Does Levinson fully understand what teed him off? The charismatic young men in Diner (1982), his first autobiographical work (and his masterpiece), weren't labeled as Jewish, and its most memorable turns were by actors named Kevin and Mickey. In his third on-screen visit to his native Baltimore, Avalon (1990), the milieu finally was Jewish, but the director was more interested in making sweeping points about the cultural fragmentation of the central immigrant family--and, by extension, the American family--than in exploring his tribal or religious roots. (That family was impersonated by those Hebrews Aidan Quinn, Elizabeth Perkins, Armin Mueller-Stahl, and Joan Plowright.) The point is: Levinson airbrushed the Jewishness out of his movie memoirs, and that review must on some level have shamed him--made him feel as if he'd been dodging the issue.

The problem, I think, is that he's still dodging the issue. Levinson might be so assimilated by now that he barely remembers what would impel someone to filter the Jewishness out of his or her autobiographical alter egos. On the basis of the family depicted in Liberty Heights, he hardly seems to remember what a Jew is--only what a Jew is not. It's not a WASP. It's not an African-American. As a boy in the exclusively Jewish Liberty Heights section of Baltimore, being Jewish was just being; it was when he perceived his "otherness," the movie suggests, that a more complicated relationship to the world began.

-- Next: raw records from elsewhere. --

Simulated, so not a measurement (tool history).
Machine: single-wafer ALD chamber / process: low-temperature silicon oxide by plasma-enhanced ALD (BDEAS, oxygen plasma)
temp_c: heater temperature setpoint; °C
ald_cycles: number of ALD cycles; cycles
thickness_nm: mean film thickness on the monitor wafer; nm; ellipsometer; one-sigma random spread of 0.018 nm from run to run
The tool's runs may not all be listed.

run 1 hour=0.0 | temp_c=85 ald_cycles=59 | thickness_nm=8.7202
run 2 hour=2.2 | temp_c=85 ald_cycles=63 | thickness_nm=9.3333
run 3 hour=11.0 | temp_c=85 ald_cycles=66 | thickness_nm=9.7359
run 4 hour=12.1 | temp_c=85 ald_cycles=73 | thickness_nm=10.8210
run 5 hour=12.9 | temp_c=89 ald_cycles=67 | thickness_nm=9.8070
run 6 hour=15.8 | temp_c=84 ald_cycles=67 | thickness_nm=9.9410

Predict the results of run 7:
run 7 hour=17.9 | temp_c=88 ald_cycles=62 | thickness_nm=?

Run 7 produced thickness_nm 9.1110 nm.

That's what Liberty Heights attempts to recapture. The movie opens in 1954, when 16-year-old Ben first pokes his head out of his neighborhood and when desegregation is starting to bring together disparate ethnic and racial groups. Jews are not only interacting with WASPs and blacks; in the case of Ben and his older brother, Van (Adrien Brody), they're falling for them--much to the horror of the older generation, both white and black. Ben takes a shine to a "colored" girl (Rebekah Johnson), who sneaks him into her (upper-middle-class) house and introduces him to rock 'n' roll and to comedians who make fun of white people. Meanwhile, Van and his buddies crash a Halloween party on the WASP side of town, where Van goes gaga for a chill blonde goddess (Carolyn Murphy) in a fairy-godmother ensemble--the supreme shiksa. Even their dad, Nate (Joe Mantegna), is forced to ally himself with non-Jews. The owner of a dying burlesque house whose side business, the illegal numbers racket, has become his lone source of income, Nate loses a fortune to a small-time black drug dealer called Little Melvin (Orlando Jones)--a loose cannon who ultimately threatens his livelihood and his family.

Levinson's remarks about the review of Sphere--which was released only last year--suggest something else about Liberty Heights: that it was written fast.  That might not be a problem if its canvas weren't so broad, but Levinson doesn't work simply anymore. He wants to make an epic. So he spreads the narrative thin, and the script plays like a first draft. It's full of wonderful bits that don't mesh (some of them could be spun off into their own movies) and with characters conceived either too coarsely or too vaguely. Little Melvin is a flaming racist outrage, and I can't make any sense out of Trey (Justin Chambers), a glamorous, rich WASP who's fond of crashing cars and who takes such a liking to Van that he appears to be foisting his girlfriend--the blonde goddess--on the Jew. Is this Aryan guilt, or does he really want to jump Van's bones? No clue from the actors, who look uniformly marooned.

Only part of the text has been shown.